Ensuring equitable participation for students with invisible disabilities in educational environments remains a persistent and complex challenge. While progress has been made in providing assessments and accommodations, many existing approaches rely on reactive support mechanisms that do not fully address the dynamic and often unpredictable nature of certain conditions, such as epilepsy. In increasingly digital and technology-rich learning environments, there is a growing need for proactive, responsive, and integrated assistive systems that support both their safety and autonomy.
This paper presents a proof-of-concept study exploring an AI-enabled assistive ecosystem that integrates wearable sensing, machine learning, and trained assistance animals to support safe and independent participation in education. A smart collar equipped with motion sensors is used to detect trained alert behaviours in assistance dogs. When triggered, the system sends a warning to a caregiver or support contact via a mobile device, indicating that a seizure may be imminent and providing the individual’s location. Together, these elements suggest a pathway toward multimodal detection systems capable of enabling early alerts and timely intervention.

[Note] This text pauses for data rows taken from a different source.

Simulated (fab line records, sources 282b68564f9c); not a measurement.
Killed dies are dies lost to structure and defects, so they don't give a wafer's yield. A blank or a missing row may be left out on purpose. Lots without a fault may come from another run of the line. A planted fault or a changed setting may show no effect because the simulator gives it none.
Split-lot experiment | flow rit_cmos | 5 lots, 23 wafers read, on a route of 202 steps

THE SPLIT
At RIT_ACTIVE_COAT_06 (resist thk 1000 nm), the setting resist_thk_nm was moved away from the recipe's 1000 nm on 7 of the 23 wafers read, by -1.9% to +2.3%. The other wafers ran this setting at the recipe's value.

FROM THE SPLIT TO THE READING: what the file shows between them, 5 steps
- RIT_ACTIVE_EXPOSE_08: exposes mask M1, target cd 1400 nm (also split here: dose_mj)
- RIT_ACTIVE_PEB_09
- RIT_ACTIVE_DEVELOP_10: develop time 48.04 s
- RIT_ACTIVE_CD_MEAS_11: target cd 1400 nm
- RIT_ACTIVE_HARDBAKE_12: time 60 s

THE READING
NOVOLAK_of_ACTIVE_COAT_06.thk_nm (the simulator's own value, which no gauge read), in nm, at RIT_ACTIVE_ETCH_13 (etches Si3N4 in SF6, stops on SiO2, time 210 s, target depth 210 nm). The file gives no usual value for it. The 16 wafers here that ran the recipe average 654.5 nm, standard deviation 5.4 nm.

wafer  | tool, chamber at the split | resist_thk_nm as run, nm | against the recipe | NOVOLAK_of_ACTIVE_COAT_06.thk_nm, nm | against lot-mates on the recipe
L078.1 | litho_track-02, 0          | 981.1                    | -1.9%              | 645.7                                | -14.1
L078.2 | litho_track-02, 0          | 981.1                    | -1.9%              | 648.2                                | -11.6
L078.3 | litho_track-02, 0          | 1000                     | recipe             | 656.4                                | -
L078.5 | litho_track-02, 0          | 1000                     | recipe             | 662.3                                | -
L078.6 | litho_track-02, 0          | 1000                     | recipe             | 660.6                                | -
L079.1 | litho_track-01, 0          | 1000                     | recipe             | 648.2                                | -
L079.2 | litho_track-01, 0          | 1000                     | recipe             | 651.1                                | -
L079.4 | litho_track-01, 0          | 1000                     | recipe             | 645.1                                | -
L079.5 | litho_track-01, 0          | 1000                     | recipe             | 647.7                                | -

This work contributes to the development of hybrid human–animal–AI assistive ecosystems that extend beyond traditional accommodation models, demonstrating how multimodal approaches can support inclusive participation in educational contexts(Zawacki-Richter et al. 2019). Although preliminary and tested under controlled conditions, the study establishes the feasibility of intelligent assistive systems aligned with ongoing digital transformation in education.